Glagow Museums still need to raise more than £110,000 towards the asking price of £398,600.

LONDON.- The Art Fund has offered a major grant to help save a golden, jewel-encrusted tiger’s head from 18th century India for public collections.

The tiger’s head is known as the Tipu Sultan’s Throne Finial and was created in eighteenth century India for Tipu Sultan, ruler of Mysore. The precious item was brought to the UK by Thomas Wallace, 1st Baron Wallace (1763 – 1844) and has remained in the country ever since.

Alongside the Trustees of Sir William Burrell’s Trust, the Art Fund has offered £125,000 towards the purchase, and Glasgow Museums have supplied a further £30,000.

Glagow Museums still need to raise more than £110,000 towards the asking price of £398,600, and the temporary export ban expires on Monday 15 November 2010.

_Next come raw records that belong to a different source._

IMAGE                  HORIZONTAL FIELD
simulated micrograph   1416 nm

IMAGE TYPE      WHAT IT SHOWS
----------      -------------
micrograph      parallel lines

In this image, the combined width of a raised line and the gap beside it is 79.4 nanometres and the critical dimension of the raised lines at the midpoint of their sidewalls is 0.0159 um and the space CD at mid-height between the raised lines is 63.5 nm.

Recognised by the British Government as being of outstanding significance, the tiger-shaped finial is made from Indian gold encrusted with gems. If the total asking price can be raised, Tipu Sultan’s Throne Finial would be displayed at The Burrell Collection in Glasgow.

The finial was part of the throne created for the use of Sultan Fatih Ali Khan Tipu, popularly known as Tipu Sahib or Tipu Sultan, who ruled Mysore between 1782 and 1799. The throne was truly unique with its prominent tiger theme. It was adorned with stripes and decorated with a total of eight tiger’s heads.

Noorah Al-Gailani, Curator of Islamic Civilisations at The Burrell Collection said: “Sir William Burrell devoted his to life to collecting great works and important items from across the world. In the most selfless of acts, he gifted them to the people of Glasgow. We are now looking for an individual, trust or company who will follow his example and secure this finial for Glasgow and Britain.”

Art Fund director Stephen Deuchar said: “This is an outstanding artefact which tells all kinds of stories of a bygone era. This golden tiger captures the wealth and power of the Tipu Sultan, but it also reminds us of the impact of the British Empire on colonised countries. We hope that the final amount will be raised in time to keep this gem in public collections, so that it can illuminate the past for many more visitors, for years to come.”

The golden tiger finial represents the life of Tipu Sultan and his battles with the British East India Company army and administration. Four Anglo-Mysore wars were fought and in the last one Tipu finally lost his kingdom and his life. The finial and its stand belonged to Lord Thomas Wallace (1763 – 1844), 1st Baron Wallace of Knarsdale, Northumberland. Lord Wallace was a prominent politician and Member of Parliament. He had a close association with India through a number of senior official posts he held related to the British administration of India.